Monday, February 27, 2012

Quelle surprise

Sustainability and subsidy may be fairly close together in the dictionary, but out here where performance matters they're worlds apart.

To be fair, it is possible to argue that many businesses of many kinds are directly or indirectly subsidized by the state to a greater or lesser degree.

Why bring this up? The dictionary definition of "sustainable" is here. Of particular interest are the second and third entries:
2. pertaining to a system that maintains its own viability by using techniques that allow for continual reuse: sustainable agriculture. Aquaculture is a sustainable alternative to overfishing.

3. able to be maintained or kept going, as an action or process: a sustainable negotiation between the two countries.
 In business the first rule of sustainability is: "I have to be able to open the doors tomorrow." I know farming the government is a time-honored tradition and all, but at some point the field is no longer fertile, the turnips bled dry.

Saturday, February 25, 2012

Better than the real thing

Earlier this afternoon...

The New York Giants carried a 35-14 lead into the fourth quarter against the visiting Cleveland Browns, on the strength of a couple of bombs from Eli Manning to Mario Manningham and a defense that stymied Peyton Hillis and Colt McCoy, limiting the Browns to one score and no sustained drives (the Browns got one score on a pick-six on a flat pass).

But McCoy got the Browns up off the mat and led them on a 78-yard drive to make the score 35-21 with about seven minutes left; after a defensive stop, McCoy ended another drive by finding tight end Ben Watson in the end zone to make it 35-28. A bit later the Browns punted with just under four minutes to play, banking on getting one more stop on defense and one more opportunity on offense. They got it, taking over at their own 32 with 1:30 the clock and two time outs. McCoy moved the Browns to the 49 with 45 seconds left, prompting the Giants' coach to remark, "I've got butterflies in my stomach."

Three deep passes to Mohamed Massaquoi came up empty, though, and the Giants got out with the 35-28 win. The Giants' coach was my elder son (the Browns' coach was your correspondent), and the game was Strat-O-Matic Pro Football (2010 season player cards). I've been playing the game off and on since the 1974 season set, when I played with my dad and my brothers.

Football at its best can be a great game.

Six! Five! Four! Three! It's the De-on-to-lo-gy!

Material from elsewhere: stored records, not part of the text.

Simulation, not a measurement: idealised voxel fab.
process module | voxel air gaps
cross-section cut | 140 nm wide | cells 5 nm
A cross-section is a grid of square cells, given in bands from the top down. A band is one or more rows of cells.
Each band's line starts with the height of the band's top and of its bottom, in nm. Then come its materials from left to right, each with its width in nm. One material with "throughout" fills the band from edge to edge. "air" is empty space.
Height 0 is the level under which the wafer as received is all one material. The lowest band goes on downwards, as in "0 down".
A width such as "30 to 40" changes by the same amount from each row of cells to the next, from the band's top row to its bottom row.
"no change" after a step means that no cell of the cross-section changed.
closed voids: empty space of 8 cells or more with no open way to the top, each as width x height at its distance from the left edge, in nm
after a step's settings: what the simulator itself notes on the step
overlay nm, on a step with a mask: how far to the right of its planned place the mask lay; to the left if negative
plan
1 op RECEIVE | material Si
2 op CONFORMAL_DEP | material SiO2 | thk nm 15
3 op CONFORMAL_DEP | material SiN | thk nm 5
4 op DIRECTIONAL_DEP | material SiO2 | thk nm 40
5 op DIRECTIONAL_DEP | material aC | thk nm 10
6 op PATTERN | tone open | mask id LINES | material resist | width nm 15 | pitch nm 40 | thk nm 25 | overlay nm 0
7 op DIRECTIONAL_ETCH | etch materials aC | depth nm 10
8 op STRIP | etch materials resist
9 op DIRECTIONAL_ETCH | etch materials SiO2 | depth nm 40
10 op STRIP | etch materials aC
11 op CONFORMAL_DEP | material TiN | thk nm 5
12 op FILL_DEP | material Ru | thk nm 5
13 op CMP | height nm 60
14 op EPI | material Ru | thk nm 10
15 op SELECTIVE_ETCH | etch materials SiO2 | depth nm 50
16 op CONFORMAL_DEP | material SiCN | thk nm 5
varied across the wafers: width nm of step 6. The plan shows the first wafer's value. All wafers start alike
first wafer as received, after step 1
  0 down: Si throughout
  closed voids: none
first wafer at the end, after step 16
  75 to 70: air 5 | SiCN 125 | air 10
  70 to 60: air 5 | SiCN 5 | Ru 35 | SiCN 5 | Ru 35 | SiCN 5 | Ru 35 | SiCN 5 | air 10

Dr. Frederick Frankenstein: [dreaming] I am not a Frankenstein. I'm a Fronkensteen. Don't give me that. I don't believe in fate. And I won't say it.
[pauses]
Dr. Frederick Frankenstein: All right, you win. You win. I give. I'll say it. I'll say it. I'll say it. DESTINY! DESTINY! NO ESCAPING THAT FOR ME! DESTINY! DESTINY! NO ESCAPING THAT FOR ME!
Got the preceding from IMDB, quoting one of my favorite movies, Young Frankenstein (many thanks to my parents for turning me on to Mel Brooks in my youth).

Sometimes I find myself in much the same circumstance, having arrived at liberty via deontology. I recognize the consequentialist arguments for liberty, because I think liberty does produce better outcomes for all (including the poor). However...

...the end no more justifies the means in this case than it does in any other. Even if liberty were consequence-independent, I would be obliged to argue for liberty as the only possible moral arrangement.

Here's how it goes: We are, whether one believes (as I do) that one is made in the image of G_d, or at any rate inherent to one's nature as a human being, each of us endowed with the right to our own lives. More to the point, perhaps, there is no reliable or incontrovertible basis (none that I can find, at any rate) for saying, "This one is born to rule, that one born to serve."

I have said before and say here again that temporal authority claims are nothing more than warmed-over Filmer backed by naked force and more or less will to use it. One points to the talisman clenched in one's hand and says, "This thing in my hand, this (pedigree, patent of nobility, warrant/badge, electoral result) affirms that I am G_d's anointed, and you are morally bound to obey (again more to the point, one is bound to render up some portion of one's life, for my benefit, on pain of fine, imprisonment, door-kicking-in-at-3-am-and-dog-shooting-followed by imprisonment, or all of the above followed by death)."

If we each of us are truly endowed with the right to our own lives, then it follows that we are enjoined from aggressing against the life of anyone else. And if we each of us are enjoined from aggression, how do we delegate the right to use aggression to anyone, whatever talisman they might wave at us by way of justification?

The sole alternative to the non-aggression principle is, in the end: might makes right. It can't, in the end, be anything else.

What does this have to do with the title of the post? Because that way lies statelessness, and the unknown but potential consequences occasionally do weigh on me. I don't think statelessness necessarily leads inevitably to Somalia (and I certainly don't claim it will immanentize the Eschaton), but neither can I rule it out.

But neither can I start writing exceptions to non-aggression. All bases for exception are by definition arbitrary.